A year ago, in an effort to cultivate his relationship with Alex Ovechkin, Adam Oates booked a nine-hour trip to Moscow to see how his star captain lived and trained and spent his offseason.
Last week, Barry Trotz became Ovechkin's fourth coach in three calendar years and his fifth coach since joining the Caps in 2005.
This time, Ovechkin will be given a different message. Different expectations. Maybe even a move from right wing to left wing.
But the end goal will remain the same, getting Ovechkin and the Capitals to a level where they can compete, really compete, for the Stanley Cup.
One week into the job Trotz said he had reached out to every player on the Capitals and had gotten to speak with most of them, some at Kettler, most over the phone.
"Some of them in Europe I was unable to reach because of either the time difference or they didn't recognize my number," Trotz said.
Trotz said he managed to speak to Ovechkin, but only long enough to see if there is a time the two can meet face-to-face, perhaps at the NHL Awards ceremony on June 24 in Las Vegas, where Ovechkin will be awarded his fourth Rocket Richard Trophy as the NHL's leading goal scorer.
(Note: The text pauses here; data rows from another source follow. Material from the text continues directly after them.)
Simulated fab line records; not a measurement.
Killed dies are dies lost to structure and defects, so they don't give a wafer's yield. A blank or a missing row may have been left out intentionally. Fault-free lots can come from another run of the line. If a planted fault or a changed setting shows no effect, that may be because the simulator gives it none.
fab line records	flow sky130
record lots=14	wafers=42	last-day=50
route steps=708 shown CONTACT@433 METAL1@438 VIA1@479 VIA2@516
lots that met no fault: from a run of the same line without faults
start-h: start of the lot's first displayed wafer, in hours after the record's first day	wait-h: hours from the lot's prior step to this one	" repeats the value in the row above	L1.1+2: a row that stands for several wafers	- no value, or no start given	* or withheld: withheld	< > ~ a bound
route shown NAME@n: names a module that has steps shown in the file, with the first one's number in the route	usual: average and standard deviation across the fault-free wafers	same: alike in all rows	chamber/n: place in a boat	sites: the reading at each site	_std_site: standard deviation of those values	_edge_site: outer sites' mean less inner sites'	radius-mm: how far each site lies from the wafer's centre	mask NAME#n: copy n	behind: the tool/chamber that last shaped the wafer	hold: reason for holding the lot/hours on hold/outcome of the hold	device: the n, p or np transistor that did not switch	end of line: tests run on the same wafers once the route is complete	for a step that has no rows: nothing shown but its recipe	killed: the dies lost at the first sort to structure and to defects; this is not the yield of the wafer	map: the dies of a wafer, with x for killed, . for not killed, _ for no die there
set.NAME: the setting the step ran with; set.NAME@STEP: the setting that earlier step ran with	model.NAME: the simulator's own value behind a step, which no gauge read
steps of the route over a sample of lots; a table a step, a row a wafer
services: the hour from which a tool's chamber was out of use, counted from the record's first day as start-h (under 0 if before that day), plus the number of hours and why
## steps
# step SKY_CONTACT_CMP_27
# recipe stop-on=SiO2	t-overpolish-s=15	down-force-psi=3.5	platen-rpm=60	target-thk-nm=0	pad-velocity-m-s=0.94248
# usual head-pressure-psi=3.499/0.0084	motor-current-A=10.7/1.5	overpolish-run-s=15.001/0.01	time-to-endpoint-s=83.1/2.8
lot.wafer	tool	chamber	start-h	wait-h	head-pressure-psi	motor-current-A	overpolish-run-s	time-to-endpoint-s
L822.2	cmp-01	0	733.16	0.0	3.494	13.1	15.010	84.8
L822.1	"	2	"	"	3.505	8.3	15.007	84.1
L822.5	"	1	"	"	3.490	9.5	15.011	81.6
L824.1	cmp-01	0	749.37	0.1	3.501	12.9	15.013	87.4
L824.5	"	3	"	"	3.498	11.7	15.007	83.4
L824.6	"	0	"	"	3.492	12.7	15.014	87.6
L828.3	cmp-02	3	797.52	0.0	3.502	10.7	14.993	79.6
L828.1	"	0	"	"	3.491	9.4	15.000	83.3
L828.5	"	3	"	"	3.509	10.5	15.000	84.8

"I talked with Ovi and I'll give him another call this week," Trotz said. "It was just a meet and greet phone call, it wasn't anything intense. Just trying to figure out his plans for the summer and if he's going to the NHL awards so we can sit down."
It will be interesting to see if Trotz places as much emphasis on his relationship with his 28-year-old captain as Oates did during his two-year stay in Washington, when he coaxed Ovechkin to move from left wing to right wing and helped turn him back into the NHL's leading goal scorer with 83 goals in 125 games, yet still lost his job.
At his introductory press conference Trotz made it clear that he'll need Ovechkin to play his best hockey if he hopes to become the first head coach to get him into the conference finals.
"He does something special, he scores a lot," Trotz said. "But you can contribute in so many other ways, too. My job as a coach is to allow Alex and every other player to reach their potential as a group. One of the very fundamental things, if you have a kindergarten, they give you a report card and say, 'Do you play well with others?' My job is to get everybody to play well together."